[Crypto] Why are $\lceil 1/\operatorname{entropy-per-bit} \rceil$ number of bits not sufficient to generate an unbiased bit?
Solution 1:
Entropy and bias are not the same.
Yes, total entropy is additive so as you suggest 7 bits of badrand()
produce a total of 1.064 bits of entropy. So? How would you use that? In cryptography we aim to use some source to produce a stream of independently and identically distributed random bits.
Assume a plaintext ($p$) of octets XORed with an octet keystream ($k$) to generate ciphertext ($c$) as $c = p \oplus k$. Where would you get 8 bits of $k$ from? We would need to use up at least $\frac{8}{0.152} \approx 53$ bits from badrand()
. So the issue becomes how do you transform 53 bits into 8 to be usable as an unbiased keystream?
We could use a randomness extractor such as a 2 universal hash function. That can be as simple as vector multiplication. The maths (Leftover Hash Lemma) governing the transformation tells us that the output bias $\epsilon_{hash} = 2^{-(sn - k)/2}$. In your case, $\epsilon_{hash} = 2^{-(0.152 \times 53 - 8)/2} = 0.98$. Not much improvement over the raw bit stream! The maths only works if $n$ is increased to >849 which then gives you a small enough bias for $k$ to be cryptographically useful.
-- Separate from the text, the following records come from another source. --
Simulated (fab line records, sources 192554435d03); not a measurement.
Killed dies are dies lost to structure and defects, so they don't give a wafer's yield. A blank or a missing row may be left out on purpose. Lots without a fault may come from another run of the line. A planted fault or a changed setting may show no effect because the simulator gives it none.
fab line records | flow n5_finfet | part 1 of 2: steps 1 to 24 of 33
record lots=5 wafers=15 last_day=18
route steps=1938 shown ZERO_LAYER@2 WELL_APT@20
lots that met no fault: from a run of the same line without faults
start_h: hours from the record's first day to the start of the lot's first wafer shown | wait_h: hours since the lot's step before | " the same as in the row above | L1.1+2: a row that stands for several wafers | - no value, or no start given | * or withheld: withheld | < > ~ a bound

As stated in the linked paper, there is a large entropy loss as an unavoidable(?) consequence of the transformation. The loss can be reduced and the extraction made more efficient, but nothing comes entirely for free.
Speaking of entropy loss: The most important factor that can reduce the entropy loss is the output size of the extractor function. Your example uses 8 bits. So the entropy loss is just over 99%. That's bad. Imagine using SHA-512 instead of an 8 column wide vector extractor. You'd hash 4211 bits to produce 512. The loss is now 88%.
Solution 2:
The other answer actually says that you need 2527 bits of input for each 256 bits of hash output. That's 9.9 bits per bit, not much worse than 7.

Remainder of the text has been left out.